Helping to bridge the gap for women in construction is something that those in the industry have said needs to happen for years, especially since the number has been decreasing since 2005.
So one local business owner is trying to change that by breaking the class ceiling wide open.
Traditionally, it’s a field dominated by men but one piece of drywall at a time, workers like Altenese Hankins said they want other women to know that they can still be them and do the grunt work, too.
“It’s like a freedom,” Hankins said who is currently carpentry apprentice. Most of all, she says the industry and the company she works for doesn’t stop her from being herself.
“I like to be the girly carpenter, I’ll come with my lip gloss I like to come with my pink hard hat,” she said. “Because I’m still a woman, but I’m a carpenter.”
That’s what made her a great candidate for the AKA construction team according to Ariane Kirkpatrick, the CEO of the construction company, The AKA Team.
“I realized that there were so many disparities, there were so many issues that did not allow women to have some of the same opportunities,” Kirkpatrick said.
Kirkpatrick decided to focus her construction company on hiring mostly African American female construction workers in and outside the office.

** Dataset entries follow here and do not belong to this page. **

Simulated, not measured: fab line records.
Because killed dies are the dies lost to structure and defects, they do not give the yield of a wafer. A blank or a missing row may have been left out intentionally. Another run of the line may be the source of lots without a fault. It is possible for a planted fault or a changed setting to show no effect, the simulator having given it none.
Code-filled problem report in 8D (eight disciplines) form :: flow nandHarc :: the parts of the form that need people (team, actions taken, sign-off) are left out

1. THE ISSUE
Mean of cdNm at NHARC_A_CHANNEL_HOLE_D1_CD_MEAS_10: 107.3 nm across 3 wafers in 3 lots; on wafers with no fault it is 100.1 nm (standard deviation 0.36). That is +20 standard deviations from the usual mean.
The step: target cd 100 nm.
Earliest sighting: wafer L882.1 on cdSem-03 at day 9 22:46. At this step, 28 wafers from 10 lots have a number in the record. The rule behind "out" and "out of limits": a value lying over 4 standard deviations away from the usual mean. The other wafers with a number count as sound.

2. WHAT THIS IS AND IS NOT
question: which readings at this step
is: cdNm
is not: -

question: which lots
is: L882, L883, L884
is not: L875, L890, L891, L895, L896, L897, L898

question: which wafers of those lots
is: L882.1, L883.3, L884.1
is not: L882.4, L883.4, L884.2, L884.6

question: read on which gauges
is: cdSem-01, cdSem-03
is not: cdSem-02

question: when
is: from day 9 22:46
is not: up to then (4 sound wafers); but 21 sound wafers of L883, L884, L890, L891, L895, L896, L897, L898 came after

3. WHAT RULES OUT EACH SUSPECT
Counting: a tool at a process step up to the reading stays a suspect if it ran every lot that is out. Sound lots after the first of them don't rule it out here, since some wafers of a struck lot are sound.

“We talk about that glass ceiling, we get to that glass ceiling, but you have to tear that wall down for us to achieve the success that we need as women,” she said.
It’s a unique approach, given women in construction only make up less than 10 percent of the industry, and the lack of cultural inclusion is something Kirkpatrick said she’s experienced firsthand, being that she was discouraged from entering the industry herself when she first started.
“Cultural insensitivity, is terrible, gender insensitivity is terrible,” said Kirkpatrick.